Nearly every terminator out there is owned by an enthusiast, who wrenches on his car or pays someone to wrench on it, and drives the shit out of their car. The only mods most GT500's will see is wax jobs. Sad. BTW Carroll worshippers, Carroll disapproves of garage queens!

 

EC:

I partially, repeat "PARTIALLY", fall into that category.

I had the good fortune to drive a 289 Cobra (1965, 2 seater, aluminum body, "real" Cobra) 1 time in my younger days.

I have been a Shelby fan all my teenage-present life.

Some of us just plan to buy the car, and drive the snot out of it, but will not mod it.

My reason: I see clients EVERY day, and I need a clean, reliable, respectable ride. I won't get away with "Gee, I'm late for my meeting, sorry, I just sucked a valve" when I am making 6 to 7 figure deals.

If you knew me, and knew what I did for a living, you would understand.

I have, however, driven a REAL Shelby, and if you want to truly nit-pick, even the Shelby Mustangs of the 60's don't even come close.

Then again, the Shelby I drove was actually an AC car that Shelby modified, so maybe it doesn't count either?
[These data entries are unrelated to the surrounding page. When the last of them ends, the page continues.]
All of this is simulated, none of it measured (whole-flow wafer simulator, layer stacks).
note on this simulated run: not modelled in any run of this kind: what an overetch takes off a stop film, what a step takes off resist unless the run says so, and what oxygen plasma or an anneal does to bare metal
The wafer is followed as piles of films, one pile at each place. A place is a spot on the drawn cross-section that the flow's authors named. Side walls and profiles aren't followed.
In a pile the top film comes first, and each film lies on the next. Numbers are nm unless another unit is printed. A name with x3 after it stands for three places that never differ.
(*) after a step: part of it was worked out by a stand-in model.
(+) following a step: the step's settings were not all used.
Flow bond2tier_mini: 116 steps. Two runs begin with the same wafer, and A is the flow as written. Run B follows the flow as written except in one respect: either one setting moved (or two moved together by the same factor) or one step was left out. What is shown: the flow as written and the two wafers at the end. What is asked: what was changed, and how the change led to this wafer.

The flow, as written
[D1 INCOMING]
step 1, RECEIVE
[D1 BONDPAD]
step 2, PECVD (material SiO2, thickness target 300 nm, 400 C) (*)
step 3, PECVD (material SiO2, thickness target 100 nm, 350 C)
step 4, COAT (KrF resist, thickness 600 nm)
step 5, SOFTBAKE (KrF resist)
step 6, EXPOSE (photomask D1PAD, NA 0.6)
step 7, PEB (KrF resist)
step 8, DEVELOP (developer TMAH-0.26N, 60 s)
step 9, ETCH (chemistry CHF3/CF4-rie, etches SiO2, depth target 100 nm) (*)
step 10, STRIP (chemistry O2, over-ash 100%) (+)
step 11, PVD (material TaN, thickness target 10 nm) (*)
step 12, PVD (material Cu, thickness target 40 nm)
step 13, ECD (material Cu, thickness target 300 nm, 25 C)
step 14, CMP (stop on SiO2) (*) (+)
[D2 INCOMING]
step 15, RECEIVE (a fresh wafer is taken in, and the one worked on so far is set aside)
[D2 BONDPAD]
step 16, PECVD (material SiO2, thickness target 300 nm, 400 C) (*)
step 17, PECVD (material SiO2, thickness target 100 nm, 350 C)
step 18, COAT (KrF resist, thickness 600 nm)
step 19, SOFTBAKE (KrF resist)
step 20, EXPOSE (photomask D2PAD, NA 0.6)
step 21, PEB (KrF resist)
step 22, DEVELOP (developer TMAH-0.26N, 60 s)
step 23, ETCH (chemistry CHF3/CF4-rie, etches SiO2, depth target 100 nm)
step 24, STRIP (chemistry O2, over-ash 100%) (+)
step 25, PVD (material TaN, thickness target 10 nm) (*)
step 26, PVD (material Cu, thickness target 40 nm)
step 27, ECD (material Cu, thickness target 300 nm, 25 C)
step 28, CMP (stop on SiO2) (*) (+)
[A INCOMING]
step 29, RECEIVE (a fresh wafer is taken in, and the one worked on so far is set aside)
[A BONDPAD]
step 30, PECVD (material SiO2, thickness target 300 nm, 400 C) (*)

If that's the case, is there even such a thing as a "true" Shelby?

 

We all want these cars, and the Shelby name matters for most of us, in varying degrees.

Do us all a small favor, don't rain on our parades. We're all a little tired of the grief we're going through just to get our cars from the dealerships at this point, would be nice if you didn't add to it.

Appreciate it for what t's worth, please, and don't add to the PSDS.

 

I like your posts, but please lose at least some of the negativity.

 

Thanks.

 

Mike.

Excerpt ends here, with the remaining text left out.